LISBON, Oct 28 (Reuters) – Portugal’s government is to review its ‘golden visa’ programme which grants residence to non-EU foreign investors with a view to redirecting such investment from a red-hot property market in big cities to depopulated areas in order to create new jobs.
The “Authorisation of Residence for Investment Activity” policy, commonly known as the golden visa programme and aimed at foreigners ready to invest 250,000-500,000 euros in Portugal, has attracted 4.8 billion euros ($5.3 billion) of investment since its launch in 2012.

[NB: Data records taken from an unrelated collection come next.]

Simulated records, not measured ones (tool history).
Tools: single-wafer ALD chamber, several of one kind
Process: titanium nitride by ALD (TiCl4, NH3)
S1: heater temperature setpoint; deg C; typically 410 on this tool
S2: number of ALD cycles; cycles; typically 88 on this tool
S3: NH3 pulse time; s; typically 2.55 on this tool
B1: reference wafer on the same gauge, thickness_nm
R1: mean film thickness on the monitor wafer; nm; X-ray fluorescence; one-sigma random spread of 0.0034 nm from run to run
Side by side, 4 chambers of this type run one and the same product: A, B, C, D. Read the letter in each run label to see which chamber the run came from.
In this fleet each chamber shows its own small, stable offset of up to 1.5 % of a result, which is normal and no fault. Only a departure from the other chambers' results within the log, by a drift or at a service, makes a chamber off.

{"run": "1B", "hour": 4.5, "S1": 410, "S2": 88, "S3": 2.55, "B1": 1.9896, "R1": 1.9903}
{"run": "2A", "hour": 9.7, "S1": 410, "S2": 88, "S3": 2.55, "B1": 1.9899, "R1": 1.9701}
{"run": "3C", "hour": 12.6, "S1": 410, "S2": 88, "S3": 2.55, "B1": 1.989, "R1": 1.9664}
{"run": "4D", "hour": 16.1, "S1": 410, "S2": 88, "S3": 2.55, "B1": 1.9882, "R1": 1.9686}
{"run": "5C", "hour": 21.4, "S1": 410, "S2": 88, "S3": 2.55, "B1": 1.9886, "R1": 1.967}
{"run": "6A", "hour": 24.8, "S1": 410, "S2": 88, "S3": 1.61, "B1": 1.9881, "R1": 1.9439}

However, 90% of this investment has gone into the property market, sending house prices soaring and contributing to the growing issue of rising rents for locals in the two main cities, Lisbon and Porto.
Just 17 investors out of nearly 8,000 chose to invest in companies, government data from the Service for Foreigners and Borders (SEF) shows.
The Socialist government announced over the weekend a range of guidelines for its second term in office, one of them outlining plans to review the programme with the intention of spreading investment across the country.
The aim is to channel the money from the scheme towards “low density regions and activities leading to job creation and regeneration of urban areas and cultural heritage”.
Under the scheme, applicants have various investment options, including putting 250,000 euros into arts and culture, 350,000 euros into scientific research, or simply creating 10 jobs in Portugal through investing in a local company.
However, by far the most popular options are acquiring property worth at least 500,000 euros, or, if it is over 30 years old, 350,000 euros so as to encourage urban regeneration.
The majority of the 7,960 investors participating in the programme so far are from China.
Victoria Li, who has spent the past five years working for Chinese companies coordinating real estate investments in Portugal for Chinese residence-seekers in Europe, is doubtful that Chinese investors would consider other options.
“People aren’t interested in investing in anything beyond houses,” she told Reuters. “It’s too risky, they don’t see potential for growth in sectors beyond tourism. They are doing this for the visa for them and their children, not for the investment.”